The 13 lakh employees of the Indian Railways will soon have a platform to make anonymous disclosures about safety lapses. On a website being developed by the Centre for Railway Information System (CRIS), workers needn’t reveal their identities while providing information — be it about an engineer skipping maintenance protocol or a gateman sleeping on duty (The Indian Express, February 5, 2018). This measure follows a series of derailments in 2016-17 and the Utkal Express accident that killed over 20 people in Uttar Pradesh last year.

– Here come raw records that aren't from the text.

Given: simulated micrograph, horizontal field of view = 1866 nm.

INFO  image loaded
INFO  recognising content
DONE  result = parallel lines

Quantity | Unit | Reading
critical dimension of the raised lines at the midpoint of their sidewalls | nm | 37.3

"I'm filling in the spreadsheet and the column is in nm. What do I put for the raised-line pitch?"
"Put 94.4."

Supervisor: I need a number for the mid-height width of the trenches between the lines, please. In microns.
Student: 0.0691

Millions of Indians rely on the struggling national transporter and any solution to prioritise safety must be welcomed. Discovering a problem before it becomes an accident is infinitely preferable to the other way round. Employees have no choice but to accept higher levels of scrutiny when their work involves national security and public interest. Air India also follows a similar universal reporting mechanism. It is worth noting though that last year, The Economic Times reported the Indian Railways has a shortage of over two lakh employees, of which more than half the vacancies were in the safety category. It is safe to assume, the employees doubling up for this shortfall are savagely overworked. In addition to hideous working conditions, now they must watch out for their colleagues turned frenemies, who hold immense power with this authorised sanction to out misconduct.
These ethical dilemmas on how to react to somebody else’ wrongdoings persist at every stage of life. It begins in the classroom — when the kid in front of you is copying answers from another kid during an examination. Since your own marks will remain unchanged, are you better off ignoring it, though that kid may, aggravatingly enough, score more without having put in the work. As adults, do you tell friends if you know their spouses are cheating on them or recall, selfishly perhaps, Shakespeare’s innate wisdom from Henry IV: don’t shoot the messenger.
In life, it doesn’t generally pay to be the bearer of bad news, even if you are entitled to give it anonymously. Similarly, a railway employee cannot really blame a colleague for a lapse knowing fully well he could have made exactly the same mistake since they are both working under extreme duress. There is a contradiction in the same person exposing a wrongdoing and being in a position to foster it. According to many reports, maintenance of India’s railway tracks have been abysmal for years because of severe financial constraints. Blame cannot fall on individuals when catastrophes happen, because the system is flawed at so many levels.
In a sense, whistleblowing can seem almost heroic. Yet many shades of grey exist between these seemingly black-and-white questions in a world that has decided there can be no moral absolutes. The question needs to be asked if CRIS’ plan to pit employees against each other to improve safety isn’t a dangerous recipe for chaos. The idea, that giving individuals the freedom to hurl accusations at each other will act as a deterrent seems ambitious. Given the state of crisis the organisation is in, clearly the employees have a lot to complain about. When people have the power of anonymity, there’s no way of knowing when personal equations come into play. Distinguishing genuine blame from malicious is next to impossible. One can only wonder if people can actually work and be productive in such a hostile atmosphere, where they’re expected to act as watchdogs over each other. All surveys on office culture suggest trust improves performance and suspicion mars it.
Post Edward Snowden and Julian Assange, there has been a positive shift in attitudes towards whistleblowing, yet it carries a strong negative connotation. Nobody likes a snitch. In India, especially, whistleblowers tend to end up badly. Satyendra Dubey, murdered for exposing corruption, and Shanmugam Manjunath, killed for sealing a petrol pump selling adulterated fuel, have gone down in history as examples of the self-sacrifice sometimes required to adhere to principles. Of course, we have a moral obligation to prevent serious harm to others but it’s fair to act only after weighing the costs to ourselves.